Conversation began again as we moved to the next room. There were tens of thousands of hand carved Buddhas on the wall. So many and so small that it took us awhile to even notice them. In the center of the room was a 15 foot handmade "house" for Buddha. No one was allowed to go in but we could pay our respects, which we did.
Then came the room. Even before we walked in, we could tell it was going to be bright. When we did, it wasn't what we expected at all. The room was completely made of white marble. The floors, the walls, the ceiling, all of it. But there were no windows, nor were there lights. I still don't know how the room was so bright, other than the marble.
In the center of the room, was a very large Buddha made of completely white marble with gold Buddhas on the "clothing." The best description I can think of is heaven. When people go to heaven in movies, it's always a completely white room, which there seems to be no end. That was the room we were in. Our guide didn't even say anything about the room.
This time, between the lack of sound and the scene in front of us, no one dared even breathe. If you looked around at our faces, I'm sure they were the same. In awe and some crying.
And that was it. The end of our tour. I don't know how long we were in there because the feeling of every emotion, every sense, was just gone. We felt calm, all of our stresses were none existent, peaceful. It's an experience I'll never forget
February 18, 2014
The holidays. We are all warned about how homesick we will feel around the holiday season. Not having a thanksgiving. Spending Christmas with another family, learning their customs. Not seeing the ball drop at a party with your friends. I'm not going to lie, it's hard. But when you make the best out of it, it can be amazing.

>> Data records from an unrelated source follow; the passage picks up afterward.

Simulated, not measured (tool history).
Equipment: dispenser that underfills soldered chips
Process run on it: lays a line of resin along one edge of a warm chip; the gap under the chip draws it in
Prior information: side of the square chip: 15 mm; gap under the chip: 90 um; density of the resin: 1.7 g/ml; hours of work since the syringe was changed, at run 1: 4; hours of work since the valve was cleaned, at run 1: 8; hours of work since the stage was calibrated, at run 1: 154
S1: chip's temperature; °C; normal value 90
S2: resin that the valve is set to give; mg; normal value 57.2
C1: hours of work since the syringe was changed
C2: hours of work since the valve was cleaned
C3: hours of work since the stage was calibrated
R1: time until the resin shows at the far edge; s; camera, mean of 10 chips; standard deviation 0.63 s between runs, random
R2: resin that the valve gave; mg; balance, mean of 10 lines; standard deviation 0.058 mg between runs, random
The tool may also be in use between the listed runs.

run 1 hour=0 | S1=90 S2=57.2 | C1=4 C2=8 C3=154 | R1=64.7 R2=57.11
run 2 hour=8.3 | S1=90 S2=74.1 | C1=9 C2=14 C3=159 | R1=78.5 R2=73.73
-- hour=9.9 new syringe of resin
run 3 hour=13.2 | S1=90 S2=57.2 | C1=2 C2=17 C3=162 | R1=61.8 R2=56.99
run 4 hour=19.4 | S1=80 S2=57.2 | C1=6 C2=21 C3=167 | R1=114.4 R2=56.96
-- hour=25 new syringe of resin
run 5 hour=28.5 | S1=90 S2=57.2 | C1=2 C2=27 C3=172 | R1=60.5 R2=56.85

Let's start with thanksgiving. For me, thanksgiving is going around all of Indiana to see my entire family- and my family is huge (love you mom and dad!). So this year I didn't. I got to Skype a couple groups, but it wasn't the same. All of the Americans were upset because we weren't having a thanksgiving- so we decided to have our own. All of the Americans in my district (and an Aussie and a Brazilian) went to the most American restaurant (that was in our price range) we could find. We drew a turkey and put it in the center of the table (turkey is not common in Taiwan and is expensive if you can find one). We got burgers with a side of mashed potatoes and green beans. None of it tasted all that great. Then, we all of course wanted pie but they didn't have any. So we bought some kind of an apple desert. We sat around the table and shared stories from past thanksgivings and it made us feel a little more at home. And we all got a little closer.
Christmas was easily the hardest holiday to get through. In Asia, they obviously don't have Christian beliefs, so Christmas wasn't supposed to happen. But in Taipei, the government likes to advertise Christmas as a time of gifts and spending to make more money. So Christmas was everywhere. A lot of exchange students were getting really upset and frustrated because Christmas was put in their face but they couldn't celebrate it. And the meaning of Christmas was gone. However, just like thanksgiving, we threw ourselves a party- with the help of Rotex (kids who went on exchange before). We had a secret Santa, a dance, magic tricks, and so much more. We were able to forget that we weren't with our families back home, and had a Christmas party with our rotary family.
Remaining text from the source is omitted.